Database Design
Jan 22 2012
A QlikView QuickStart: first steps for learning QlikView desktop
QlikTech’s QlikView reporting and analysis tool is among a new class of Business Intelligence (BI) software tools. As Ben Harden reported in a recent blog post, BI vendors like SAP, Microsoft, and IBM have traditionally sold “to the IT enterprise, but companies like QlikTech and Tableau are targeting the business and bypassing IT. Their tools are quicker to stand up, more intuitive and don’t need the configuration, support, and hardware that the bigger players require.”
A Quick Overview
At first look QlikView is fairly accessible to those experienced with BI tools. A “.qvw” QlikView file contains three classes of user-facing components: a script-based data integration language that runs when the user requests a “reload”, a data modeling component that looks deceptively like a relational data modeling tool, and a familiar array of data visualizations: graphics, charts, lists, etc.
Aug 30 2011
Abstracting and recombining all the way to the bank
In the past I've never understood what people really mean they say "think outside the box" but Jim Harris, in a recent OCDQ blog post, helped me figure it out.

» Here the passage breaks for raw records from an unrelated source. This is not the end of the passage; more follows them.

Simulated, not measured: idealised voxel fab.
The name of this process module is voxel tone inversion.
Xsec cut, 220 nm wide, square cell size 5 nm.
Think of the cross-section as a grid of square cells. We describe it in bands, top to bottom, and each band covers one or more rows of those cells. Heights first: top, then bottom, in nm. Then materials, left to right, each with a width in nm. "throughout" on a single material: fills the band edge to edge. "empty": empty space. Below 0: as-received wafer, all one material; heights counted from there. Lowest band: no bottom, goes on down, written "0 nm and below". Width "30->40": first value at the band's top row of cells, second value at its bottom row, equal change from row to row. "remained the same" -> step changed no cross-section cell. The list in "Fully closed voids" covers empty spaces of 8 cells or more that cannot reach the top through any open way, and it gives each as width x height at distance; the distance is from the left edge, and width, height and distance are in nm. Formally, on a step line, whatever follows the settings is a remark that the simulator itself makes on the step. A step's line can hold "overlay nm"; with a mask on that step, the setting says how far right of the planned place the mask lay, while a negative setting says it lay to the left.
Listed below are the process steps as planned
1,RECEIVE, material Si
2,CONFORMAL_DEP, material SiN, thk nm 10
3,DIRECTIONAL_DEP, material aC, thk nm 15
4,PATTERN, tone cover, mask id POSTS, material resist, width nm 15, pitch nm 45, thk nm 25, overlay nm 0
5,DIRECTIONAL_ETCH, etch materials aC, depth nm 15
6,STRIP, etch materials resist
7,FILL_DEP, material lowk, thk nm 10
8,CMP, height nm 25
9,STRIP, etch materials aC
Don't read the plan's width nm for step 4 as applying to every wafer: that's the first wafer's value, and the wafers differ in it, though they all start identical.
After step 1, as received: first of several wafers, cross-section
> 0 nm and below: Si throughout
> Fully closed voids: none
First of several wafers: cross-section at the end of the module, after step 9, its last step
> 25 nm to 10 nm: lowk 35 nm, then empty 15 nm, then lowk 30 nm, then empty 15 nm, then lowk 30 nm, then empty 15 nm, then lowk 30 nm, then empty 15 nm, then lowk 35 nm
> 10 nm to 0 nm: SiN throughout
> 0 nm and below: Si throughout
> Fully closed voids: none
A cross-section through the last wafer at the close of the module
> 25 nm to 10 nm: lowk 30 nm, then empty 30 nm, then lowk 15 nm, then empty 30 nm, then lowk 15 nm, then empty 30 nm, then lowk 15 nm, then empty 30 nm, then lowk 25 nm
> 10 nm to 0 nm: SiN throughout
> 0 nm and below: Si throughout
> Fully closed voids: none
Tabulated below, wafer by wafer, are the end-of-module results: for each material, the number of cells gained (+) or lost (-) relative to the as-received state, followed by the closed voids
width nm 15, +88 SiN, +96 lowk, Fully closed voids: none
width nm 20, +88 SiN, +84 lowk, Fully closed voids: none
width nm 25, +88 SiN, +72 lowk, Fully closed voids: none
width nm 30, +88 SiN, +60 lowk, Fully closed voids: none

Mr. Harris ends with this provocative line: "the bottom line is Google and Facebook have socialized data in order to capitalize data as a true corporate asset." The post starts with a cold war analogy and proceeds to describe how Facebook and Google have made big money as "internet advertising agencies:" offering free services with which users (like us) serve up personal data in return for use of the service, then selling advertising space based on our data (hopefully anonymized).
Jul 25 2011
Get an early start for on-time data modeling
I’m a data modeler, so I enjoyed Jonathon Geiger’s recent article entitled “Why Does Data Modeling Take So Long”. But why does he say it like it’s a bad thing?
Mr. Geiger’s bottom line is exactly right: “Most of the time spent developing data models is consumed developing or clarifying the requirements and business rules and ensuring that the data structure can be populated by the existing data sources." On the projects he describes, no one took time before modeling to determine available data sources and identify business entities of interest, relationships among them, and attributes that describe them before database design started, so the data modeler had to do it.
Jan 27 2011
Cost of Convenience
A colleague introduced the term “convenience view” to me and that term resonated with me ever since. A convenience view is one of those database objects intended to make life easier for people to access data without actually understanding the nuances and relationships of those data. Convenience views frequently join multiple tables together so data users will not need to code or optimize those joins. Convenience views may also include business logic which transforms data so end users will not need to code or argue those transformations. The concept seems noble enough. Who opposes simple data access, optimized joins and centralized business rules? Just like that store that sells everything right off the interstate, convenience comes at a cost.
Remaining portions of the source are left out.